There are certain foods in life, that when eaten, remind me of a specific person, time, or place. This potato salad takes me back in many ways… countless family parties, picnics, watching my dad boil 10+ pounds of potatoes to feed 20 men on a hunting trip. Most of all, this is a food that reminds me of my grandparents.
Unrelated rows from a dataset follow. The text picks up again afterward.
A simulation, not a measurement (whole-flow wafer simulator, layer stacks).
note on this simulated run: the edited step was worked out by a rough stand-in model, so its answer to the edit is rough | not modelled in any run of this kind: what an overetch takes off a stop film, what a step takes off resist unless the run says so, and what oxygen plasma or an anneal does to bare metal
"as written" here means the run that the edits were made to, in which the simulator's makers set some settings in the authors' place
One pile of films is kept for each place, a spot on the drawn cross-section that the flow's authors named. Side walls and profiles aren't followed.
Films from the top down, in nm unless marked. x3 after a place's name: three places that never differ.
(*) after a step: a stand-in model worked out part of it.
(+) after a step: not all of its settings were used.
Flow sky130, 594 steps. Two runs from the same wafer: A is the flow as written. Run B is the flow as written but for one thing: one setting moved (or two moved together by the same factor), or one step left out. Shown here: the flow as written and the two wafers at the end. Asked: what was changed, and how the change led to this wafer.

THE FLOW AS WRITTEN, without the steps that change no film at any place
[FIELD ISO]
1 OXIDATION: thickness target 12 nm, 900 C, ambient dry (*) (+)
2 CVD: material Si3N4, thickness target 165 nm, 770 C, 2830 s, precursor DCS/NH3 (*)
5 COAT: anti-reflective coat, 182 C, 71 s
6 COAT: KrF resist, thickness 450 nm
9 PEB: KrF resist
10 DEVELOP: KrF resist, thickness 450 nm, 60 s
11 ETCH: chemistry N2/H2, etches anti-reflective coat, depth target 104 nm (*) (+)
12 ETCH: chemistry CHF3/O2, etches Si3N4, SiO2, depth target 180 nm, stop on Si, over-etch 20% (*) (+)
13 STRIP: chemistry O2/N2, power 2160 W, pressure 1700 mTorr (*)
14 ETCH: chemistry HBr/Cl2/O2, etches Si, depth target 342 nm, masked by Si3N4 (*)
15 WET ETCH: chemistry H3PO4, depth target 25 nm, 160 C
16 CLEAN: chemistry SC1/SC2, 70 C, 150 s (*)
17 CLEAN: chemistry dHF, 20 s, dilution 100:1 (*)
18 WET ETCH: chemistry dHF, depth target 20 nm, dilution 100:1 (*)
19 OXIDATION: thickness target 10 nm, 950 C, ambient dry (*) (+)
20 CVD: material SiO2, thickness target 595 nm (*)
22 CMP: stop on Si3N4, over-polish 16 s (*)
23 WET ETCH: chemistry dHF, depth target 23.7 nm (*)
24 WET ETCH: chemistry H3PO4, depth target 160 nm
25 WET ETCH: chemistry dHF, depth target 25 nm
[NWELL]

My dad’s father (Pappap) was credited with this recipe, and my grandmother (Ma) has also made it for many an occasion. Many of the family recipes I have shared with you here come from a special little book, handmade by my mom and dad for me a few years ago for Christmas. Handwritten recipe cards filled with all of my childhood favorites – from shrimp scampi and crab cakes to crepes and Christmas cookies. I turn to this book frequently to share the memories made through food in our house with others.
I’m sure my Pappap had never heard of Greek yogurt (he passed away several years before I ever tasted it), but I hope he would approve of my slightly updated version of his legendary potato salad. I also added a handful of fresh parsley, as fresh herbs seem to make everything more flavorful. The perfect addition to an end-of-summer picnic, this potato salad is a staple that I plan to pass along to my children someday.
Pappap’s potato salad
- 2 pounds potatoes (I used half russet and half baby red this time), cut into ¾” pieces
- 4 extra large eggs (or 6 large), hard-boiled
- 2 stalks celery, chopped
- 1 medium onion, chopped
- 1 handful fresh parsley, chopped
- 6 heaping tablespoons plain Greek yogurt (or mayo)
- 4 tablespoons cider vinegar
- 3/4 teaspoon sugar
- salt & pepper to taste
Boil potatoes until tender (about 30 minutes). I like to leave the skins on, but feel free to remove them if you prefer. Peel eggs and roughly chop.
Mix potatoes, eggs, celery, onion, parlsey, salt, and pepper to blend. Whisk together the yogurt/mayo and cider vinegar, adding sugar until smooth. Fold the dressing gently into the potato mixture. Chill in refrigerator until ready to serve.